MLutils module

class MLutils.Classifier(n_jobs=- 1)

Bases: MLutils.Model

compute_metrics_and_graphs(pred, actual, output_path='outputs/plots/mlflow_artifacts')

Evaluate model’s performance

Parameters
  • pred (list) – List of predictions

  • actual (list) – List of labels

  • output_path (str, optional) – Path indicating where to store the plots. Defaults to “outputs/plots/mlflow_artifacts”.

fit(x, y)

Fit a classifier using a cross-validated grid search.

Parameters
  • x (DataFrame) – Features

  • y (DataFrame) – Target

class MLutils.Model

Bases: object

Parent class of all model objects. 2 classes inherit: Regressor and Classfier classes

static getModel(task, n_jobs=1)
class MLutils.Preprocess(scaler=None, numeric_na_fill_method=None, category_na_fill_method=None, one_hot_encoding=True)

Bases: object

Preprocessing data (scaling, imputation, one hot encoding)

Parameters
  • scaler (str, optional) – Type of scaling to use.

  • numeric_na_fill_method (str, optional) – Imputation method for numerical variables. Defaults to None.

  • category_na_fill_method (srr, optional) – Imputation method for categorical variables. Defaults to None.

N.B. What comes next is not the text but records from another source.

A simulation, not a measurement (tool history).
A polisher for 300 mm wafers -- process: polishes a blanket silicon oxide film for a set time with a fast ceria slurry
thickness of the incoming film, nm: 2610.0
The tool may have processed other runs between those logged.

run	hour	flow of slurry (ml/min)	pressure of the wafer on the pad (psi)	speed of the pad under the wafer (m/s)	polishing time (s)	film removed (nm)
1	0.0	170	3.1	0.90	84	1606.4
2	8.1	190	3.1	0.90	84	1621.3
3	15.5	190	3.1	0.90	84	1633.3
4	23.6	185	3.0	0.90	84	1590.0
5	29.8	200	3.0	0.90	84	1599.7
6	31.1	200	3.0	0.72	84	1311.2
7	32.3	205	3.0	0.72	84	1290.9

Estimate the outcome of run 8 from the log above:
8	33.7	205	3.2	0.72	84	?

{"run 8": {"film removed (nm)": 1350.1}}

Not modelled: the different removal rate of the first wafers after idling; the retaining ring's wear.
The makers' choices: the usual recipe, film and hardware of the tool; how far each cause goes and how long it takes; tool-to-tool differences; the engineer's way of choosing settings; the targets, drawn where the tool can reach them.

  • one_hot_encoding (bool, optional) – Where to encode non-numeric categorical variables. Defaults to True.

fit(df)
fit_transform(df)
transform(df, verbose=True)
class MLutils.Regressor(n_jobs=- 1)

Bases: MLutils.Model

compute_metrics_and_graphs(pred, actual, output_path='outputs/plots/mlflow_artifacts')

Evaluate model’s performance

Parameters
  • pred (list) – List of predictions

  • actual (list) – List of labels

  • output_path (str, optional) – Path indicating where to store the plots. Defaults to “outputs/plots/mlflow_artifacts”.

fit(x, y)
MLutils.explain(x, model, task, path='outputs/plots/mlflow_artifacts/shap', n_features=5)

explain a model’ decisions based on SHAP value approximation. SHAP algorithm is quadratic with the depth of trees. -> Be careful not to go over 12 for max_depth.

Parameters
  • x (DataFrame) – Input data

  • model ([type]) – Model to explain

  • task (str) – Task to perform. Available: regression, classification.

  • path (str, optional) – [description]. Defaults to “outputs/plots/mlflow_artifacts/shap”.

  • n_features (int, optional) – Number of most important features for which to generate partial dependance plot.